New Light on the Narcissus Myth

By W. B. Henry

One of the most interesting of the new literary fragments published in Volume LXIX of The Oxyrhynchus Papyri (2005) is a set of brief mythological narratives in Greek elegiac couplets. The subjects are Narcissus, Adonis, and Asteria (the nymph who became the island of Delos). Each of the three fragmentary narratives features metamorphosis prominently, and the editor, W. B. Henry, has suggested that the fragment may belong to the Metamorphoses by Parthenius of Nicaea. G. O. Hutchinson, 'The Metamorphosis of Metamorphosis: P. Oxy. 4711 and Ovid', Zeitschrift für Papyrologie und Epigraphik 155 (2006) 71–84, considers the attribution plausible.

Of particular interest is the poet's treatment of the Narcissus story, poetic accounts of which are very rare. The myth is first attested around the turn of the first century AD. It turns up famously in Ovid's Latin epic, the Metamorphoses (3.339–510). There is also a less well-known Greek account in a collection of stories in prose (Διηγήσεις) composed by one Conon about the same time, and preserved in epitome form. If our version is by Parthenius, it has a special importance. Parthenius came to Rome after being captured in the third Mithridatic War, perhaps in 73 BC. He was a very influential figure among the poets of the time, and Ovid would almost certainly have read his account of the myth before composing his own.

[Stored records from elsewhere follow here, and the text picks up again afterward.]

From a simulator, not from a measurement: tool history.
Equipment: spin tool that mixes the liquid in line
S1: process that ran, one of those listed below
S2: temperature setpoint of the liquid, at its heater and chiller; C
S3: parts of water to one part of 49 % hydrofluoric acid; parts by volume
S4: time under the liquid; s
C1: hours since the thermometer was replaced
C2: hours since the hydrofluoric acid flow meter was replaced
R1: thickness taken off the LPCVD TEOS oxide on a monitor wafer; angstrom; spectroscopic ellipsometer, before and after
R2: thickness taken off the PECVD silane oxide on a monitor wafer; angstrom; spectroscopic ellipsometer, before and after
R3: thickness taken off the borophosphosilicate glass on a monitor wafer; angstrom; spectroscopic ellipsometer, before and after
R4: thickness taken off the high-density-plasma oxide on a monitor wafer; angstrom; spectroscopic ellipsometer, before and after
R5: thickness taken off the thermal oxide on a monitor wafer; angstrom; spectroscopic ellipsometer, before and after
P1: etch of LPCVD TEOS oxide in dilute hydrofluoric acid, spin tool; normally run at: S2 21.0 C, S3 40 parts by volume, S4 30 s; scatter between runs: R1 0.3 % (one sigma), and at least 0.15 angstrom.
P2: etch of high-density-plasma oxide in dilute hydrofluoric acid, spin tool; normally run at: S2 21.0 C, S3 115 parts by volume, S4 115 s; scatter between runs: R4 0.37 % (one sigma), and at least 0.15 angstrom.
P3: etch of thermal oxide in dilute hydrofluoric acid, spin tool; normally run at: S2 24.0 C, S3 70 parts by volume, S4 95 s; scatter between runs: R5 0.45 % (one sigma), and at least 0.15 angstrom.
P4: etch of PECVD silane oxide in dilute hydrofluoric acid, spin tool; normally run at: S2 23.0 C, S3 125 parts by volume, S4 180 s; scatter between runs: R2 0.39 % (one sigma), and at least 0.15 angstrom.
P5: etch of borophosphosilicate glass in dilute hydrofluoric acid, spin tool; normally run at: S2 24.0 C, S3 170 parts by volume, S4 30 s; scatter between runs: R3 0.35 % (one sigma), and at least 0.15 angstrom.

Here are a reconstructed text and English translation of the fragment; for images of the papyrus, click here. The order of the two sides (↓, with the papyrus fibres running vertically, and →, with the papyrus fibres running horizontally) is not known. Conjectural supplements are enclosed in square brackets in the Greek; `´ indicates an addition above the line, † a corrupt word. Dots indicate uncertainly read or (in gaps) missing letters.

4771 a

... laughter-loving1 ...                                                                  (ADONIS concluded)

... wheeling (?)2 ...
... alternately

A care to Cypris, and below to Persephone.3
And his name to a river4 ...
And with his deathless blood there bloomed a lovely plant.5

Daughter of Coeus and Phoebe the Titaness,                                  (ASTERIA)
Leto's dear sister was Asteria.
And Zeus desired her; Coeus' daughter fled from him,
First as a bird6 above the airy clouds;
Second, she jumped determinedly into mid-sea
And flew just like a ship among the waves.7

And Cronus' son8 placed under her pillars for roots
When he begot fair Artemis with Phoebus

 

 

1 A common epithet of Aphrodite.
2 Perhaps of the boar that killed Adonis on a hunt (Ovid, Metamorphoses 10.710–16).
3 Adonis spent part of the year with Cypris (= Aphrodite) and part with Persephone (so e.g. Apollodorus 3.14.4).
4 Adonis gave his name to the river of Byblos.
5 Similarly Ovid, Metamorphoses 10.735 flos de sanguine concolor ortus, 'a flower of the same colour grew from his blood'.
6 A quail (so Apollodorus 1.4.1).
7 Asteria became a floating island for a time. She was fixed to the spot (as Delos) when she became the birthplace of Artemis and Apollo, children of Zeus and Leto. Compare e.g. Callimachus, Hymn 4.51–4.
8 Zeus.

4771 b

(NARCISSUS)

 

 

 

 

... god-like ...
... ...
He had a cruel heart, and hated all of them,
Till he conceived a love for his own form:
He wailed, seeing his face, delightful as a dream,
Within a spring; he wept for his beauty.
Then the boy shed his blood and gave it to the earth
... to bear

 

 

The new version of the Narcissus story is much more concise than Ovid's. Ovid devotes many verses to the nymph Echo, who in her unrequited love for Narcissus wastes away until only an echo remains: she can only repeat what others say. There is no trace of her either in the papyrus text or in Conon's account. There, Narcissus is a young boy and his lovers are all male. Ovid also distinguishes himself from the other two authors by having Narcissus, like Echo, simply waste away. His body mysteriously disappears, and when the nymphs come to collect it, they find the flower in its place. In Conon's version, as in the new papyrus, the boy kills himself. It is his blood that produces the narcissus flower. (In this respect, the story resembles that of Adonis, told on the other side of the papyrus fragment.) In the light of the new evidence, it seems that Ovid may well have been the first to give the myth its now familiar form.